Aside from the discarded Daily Sports that were strewn in the bushes at my local park, my first real memory of seeing proper porn was on a playing card. I went to high school with a lad who had numerous older brothers, who when they went on holiday with their older friends, would bring back the type of smutty paraphernalia that was only available in general stores in the likes of Ibiza and Malia. He quickly realised that there was money to be made selling pornographic playing cards to his peers at our all boys school. For the very fair price of 50p and a quarter of Cola Cubes, I bagged myself the four of clubs, and the graphic photo of pudenda printed therein. That card was 2D and didn’t move in any way, shape or form, but that didn’t mean it wasn’t the best thing I had ever seen in my life. It was stashed, like any porn should be, under my bed, and it only came out when I could be sure I had some alone time with it. As soon as I heard the slightest stir from someone moving downstairs however, it would be back in its hiding place in a heartbeat. There’s nothing quite like the terror a young man feels when he thinks he’s going to be discovered looking at porn.
Having wet my appetite with the card, the logical move was into moving images. Luckily, it was around about this time that channel 5 started showing soft-core erotica. When possible I would tape the likes of Red Shoe Diaries, but as it was often on after my bed time, I would set the tape away just before I went to bed. When the tape would reach it’s end at about 2am, 40 minutes after the filth-fest had finished, the loud noise of my video recorder rewinding the tape back to the beginning would ring out. That successful sound of a good night’s recording would often wake me. I’d do a little undercover fist pump to myself, safe in the knowledge that I had secured myself at least another week’s muck. It took quite a lot of effort to keep this going as twelve year old, especially when you take into account the risk I was taking with my parents in the next room. But when I saw that sauna scene with full frontal boob, and just a glimpse of bush - it was all very worth while.
There’s nothing quite like the terror a young man feels when he thinks he’s going to be discovered looking at porn
My next taste of porn came about through very similar means to my first. The very same lad at school, probably two years later, was flogging his brother’s old porn videos. Naturally, I was ready for an upgrade from my playing card and channel 5’s offerings . As I remember it, some of our teachers had caught wind of the porn racketeering that was taking place within in the school grounds and were about to put an end to it. My friend was more than happy to give up his last video to me because he had rightly been identified as the main culprit, and being caught with an unmarked video in his school bag would've been damning evidence against him.
The video had obviously been well used by it’s previous owner, and the moveable flap of plastic that ran across the top of it was hanging on for dear life. In my excitement, I managed to snap it off before I’d even seen the opening credits. Not deterred by this, I eagerly carried on. Now, my video player was quite an old one to begin with, and as explained earlier it made a hell of a racket whenever you required it to work, but I can’t help but think the broken porn vid only exacerbated this problem. There always seemed to be completely unjust commotion behind that video player trap door, and it always seemed worse when you weren't the only one in the house. It's true what they say, the most sensitive part of your body when you're watching porn is your ears.

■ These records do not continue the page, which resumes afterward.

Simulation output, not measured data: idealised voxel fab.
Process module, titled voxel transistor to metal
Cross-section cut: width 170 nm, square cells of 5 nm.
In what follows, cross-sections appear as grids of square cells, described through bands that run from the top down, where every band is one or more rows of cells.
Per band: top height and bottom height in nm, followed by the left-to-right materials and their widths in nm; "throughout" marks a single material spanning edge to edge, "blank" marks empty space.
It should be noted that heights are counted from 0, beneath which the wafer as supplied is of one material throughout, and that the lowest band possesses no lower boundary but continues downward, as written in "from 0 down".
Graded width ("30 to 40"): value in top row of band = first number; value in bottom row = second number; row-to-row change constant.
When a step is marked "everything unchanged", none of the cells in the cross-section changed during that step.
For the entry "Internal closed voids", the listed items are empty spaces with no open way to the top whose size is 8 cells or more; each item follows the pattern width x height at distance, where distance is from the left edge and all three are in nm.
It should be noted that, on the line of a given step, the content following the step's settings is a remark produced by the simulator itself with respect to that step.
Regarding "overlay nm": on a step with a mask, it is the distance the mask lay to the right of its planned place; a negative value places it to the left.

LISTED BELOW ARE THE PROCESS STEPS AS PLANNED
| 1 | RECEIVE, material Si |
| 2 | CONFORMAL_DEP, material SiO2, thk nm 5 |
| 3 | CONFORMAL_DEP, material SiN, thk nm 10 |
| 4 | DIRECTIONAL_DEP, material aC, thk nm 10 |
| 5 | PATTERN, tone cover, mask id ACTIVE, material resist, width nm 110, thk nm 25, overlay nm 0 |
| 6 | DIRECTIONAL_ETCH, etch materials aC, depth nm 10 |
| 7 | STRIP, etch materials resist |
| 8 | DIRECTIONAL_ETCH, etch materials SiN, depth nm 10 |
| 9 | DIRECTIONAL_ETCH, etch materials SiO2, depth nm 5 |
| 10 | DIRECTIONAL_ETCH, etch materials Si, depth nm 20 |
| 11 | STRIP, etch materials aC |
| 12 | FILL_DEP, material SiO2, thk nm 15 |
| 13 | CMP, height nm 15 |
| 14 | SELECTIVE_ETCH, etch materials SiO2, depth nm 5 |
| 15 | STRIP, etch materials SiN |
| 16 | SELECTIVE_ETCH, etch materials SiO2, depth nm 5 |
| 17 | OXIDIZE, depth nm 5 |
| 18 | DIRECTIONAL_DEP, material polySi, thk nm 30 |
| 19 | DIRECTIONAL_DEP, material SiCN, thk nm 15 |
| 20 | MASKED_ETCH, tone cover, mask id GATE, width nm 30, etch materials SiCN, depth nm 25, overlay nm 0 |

And then there was the trick that every teenager of my generation tried - unplugging the phone line while you ordered a night's viewing from Television X because someone at school said their friend had tried it and it hadn't shown up on the bill. Everyone tried this, and everyone found out the hard way, it frankly wasn't true. I wonder how many phone calls Sky received from outraged and naive mothers saying they'd been wrongly billed for a night's adult entertainment; after all, they'd asked you if you'd done it, and you swore you hadn't, so it must've been a billing mistake.
That successful sound of a good night’s recording would often wake me. I’d do a little undercover fist pump to myself, safe in the knowledge that I had secured myself at least another week’s muck
But then, after all this toil, the Internet made consuming porn a whole lot easier. No longer was it necessary to have a resourceful mate, or balls of steel to operate noisy machinery so close to your parents. All you need is a broadband connection (and I stipulate broadband because dial up was only good for watching "buffering"), and a computer (or tablet, or console, or smartphone, or Internet enabled TV, or... You get the picture, you can get it anywhere). And not only is the Internet a pornography cornucopia, it has taken the simple formula of man and woman bump uglies to new heights. I’m pretty sure that if I googled "geriatric albino dwarf tickles shemale amputee’s prolapsed rectum" I’d get results. It's no wonder newspapers report with some regularity that porn has taken our idea of normal sex and askew it so much that they don't think we'll ever be satisfied with 'normal' sex ever again.
I'm not writing this to curtail anyone's fun. I don't begrudge anyone sexual liberation, and I'm certainly not suggesting there is even such a thing as 'normal' sex (hence the continued use of inverted commas). As far as I'm concerned, you should get thoroughly stuck in to whatever turns you on, just so long as no one gets harmed as a result. I'm more worried about the decline of the romantic acquisition of porn of old. Taboos are only taboos so long as they're not commonplace. Porn has become so easy to get, it's lost all its mystique and charm, and to compensate for it’s relatively easy acquisition, we’ve developed an insatiable hunger for things to get more obscene and more outrageous.
Typing porn into Google is far less of a romantic idea than grafting though adversity, shoddy technology and fear of being caught for your kicks. Its all too easy. These kids don't even know they're born.